Editorial: Ballot standard should be paper
Published 9:48 am Thursday, September 1, 2016
Republican presidential candidate Donald Trump is on the ballot in Minnesota, now that GOP supporters have filed the necessary paperwork with the Minnesota Secretary of State’s Office in the nick of time.
Good. Americans generally like having at least a Democrat and Republican on their ballots, even in Minnesota, a state famous (and infamous) for its support of third-party candidates.
But a bigger issue in the news this week is election security. Trump has spoken fears of the election being “rigged.” This summer, Americans were shocked to learn about the Russian hack of Democratic Party computers. It’s a foreign power invading our civic process.
This is why it concerns us when states shift from paper ballots. Presently, Minnesota — wisely — uses paper ballots in polling places. It learned from the bitter fight between incumbent Sen. Norm Coleman and challenger Al Franken in 2008 and its subsequent recount that when everything comes down to the nitty-gritty, it’s good to have paper to fall back on.
You can’t hack paper.
Even Minnesota Secretary of State Steve Simon — the man in charge of elections in Minnesota — advocates for having paper ballots to fall back on. He says it would be a miscalculation if state leaders were to move the state to digital ballots.
Like Minnesota, the Dakotas, Iowa, Nebraska, Montana, New Mexico, Alabama, Oklahoma, Michigan, Maryland, New York and the New England states all reply solely on paper ballots tallied with electronic devices.

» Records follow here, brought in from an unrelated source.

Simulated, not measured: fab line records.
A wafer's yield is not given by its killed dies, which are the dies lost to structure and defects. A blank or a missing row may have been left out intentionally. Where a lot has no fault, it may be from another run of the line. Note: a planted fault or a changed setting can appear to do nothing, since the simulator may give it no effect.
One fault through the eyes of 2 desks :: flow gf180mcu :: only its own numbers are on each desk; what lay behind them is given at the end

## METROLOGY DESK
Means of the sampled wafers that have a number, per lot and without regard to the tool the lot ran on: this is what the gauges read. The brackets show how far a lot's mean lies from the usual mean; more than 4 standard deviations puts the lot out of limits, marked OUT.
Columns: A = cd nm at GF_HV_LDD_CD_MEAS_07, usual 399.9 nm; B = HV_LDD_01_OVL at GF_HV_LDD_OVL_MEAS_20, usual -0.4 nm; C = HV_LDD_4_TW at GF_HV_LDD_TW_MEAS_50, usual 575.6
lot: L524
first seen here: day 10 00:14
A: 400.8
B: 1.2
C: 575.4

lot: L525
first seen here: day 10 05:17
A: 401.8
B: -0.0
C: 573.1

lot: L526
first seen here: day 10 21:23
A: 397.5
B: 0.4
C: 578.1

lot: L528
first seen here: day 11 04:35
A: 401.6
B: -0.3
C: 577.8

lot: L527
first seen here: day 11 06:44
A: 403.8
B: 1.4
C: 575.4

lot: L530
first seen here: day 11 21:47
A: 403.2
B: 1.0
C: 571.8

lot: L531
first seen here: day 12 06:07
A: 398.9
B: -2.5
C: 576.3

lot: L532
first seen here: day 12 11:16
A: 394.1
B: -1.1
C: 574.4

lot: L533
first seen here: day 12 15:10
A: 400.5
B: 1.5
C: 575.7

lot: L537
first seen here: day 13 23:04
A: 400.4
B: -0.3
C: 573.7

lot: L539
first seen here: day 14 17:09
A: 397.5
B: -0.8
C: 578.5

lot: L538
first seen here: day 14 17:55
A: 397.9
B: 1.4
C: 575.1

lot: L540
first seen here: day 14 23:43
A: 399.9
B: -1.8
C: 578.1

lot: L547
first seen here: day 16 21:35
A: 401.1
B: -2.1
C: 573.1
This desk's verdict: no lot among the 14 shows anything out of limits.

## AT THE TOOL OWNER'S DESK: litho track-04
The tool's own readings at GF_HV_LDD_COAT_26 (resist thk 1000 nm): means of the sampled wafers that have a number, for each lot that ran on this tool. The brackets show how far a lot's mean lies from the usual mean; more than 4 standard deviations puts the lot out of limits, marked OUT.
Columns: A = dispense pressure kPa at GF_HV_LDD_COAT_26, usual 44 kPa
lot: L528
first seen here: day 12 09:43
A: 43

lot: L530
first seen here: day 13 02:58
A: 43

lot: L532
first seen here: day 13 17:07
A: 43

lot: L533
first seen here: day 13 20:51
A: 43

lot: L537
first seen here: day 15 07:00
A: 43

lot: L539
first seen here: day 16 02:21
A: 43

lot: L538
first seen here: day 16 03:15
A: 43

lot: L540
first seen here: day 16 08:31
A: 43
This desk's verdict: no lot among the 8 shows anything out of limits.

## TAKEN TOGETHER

Washington, Oregon and Colorado have gone to voting with postal mail.
Louisiana, Georgia, Delaware, New Jersey and South Carolina all rely on digital ballots without paper trails at all. They use what are called direct recording electronic (DRE) systems. Voters touch a screen, push a button or move a dial, and their vote is recorded.
Yikes. That seems dangerous in the case of a hack, a problematic disc drive or a closely contested race.
Nevada uses all DRE throughout the state, but with the paper trail, thanks to printers.
In many states, it depends on the county. It’s either paper ballots or DRE systems that leave a paper trail. These are Alaska, Hawaii, California, Arizona, Idaho, Utah, Wyoming, Missouri, Wisconsin, Illinois, Ohio, West Virginia and North Carolina.
Other states have either have paper ballots or DRE systems that don’t leave a paper trail. These are Texas, Indiana, Kentucky, Tennessee, Virginia, Pennsylvania and Florida.
Americans already struggle to have confidence in the election system as politicians and pundits try to gain an edge by discouraging voting. It might be high time to consider a national standard for voting machines.
Frankly, we favor the way Minnesota does it. Voters fill in circles on paper ballots, which then are scanned by vote-counting machines. That should be the way it’s done across the land.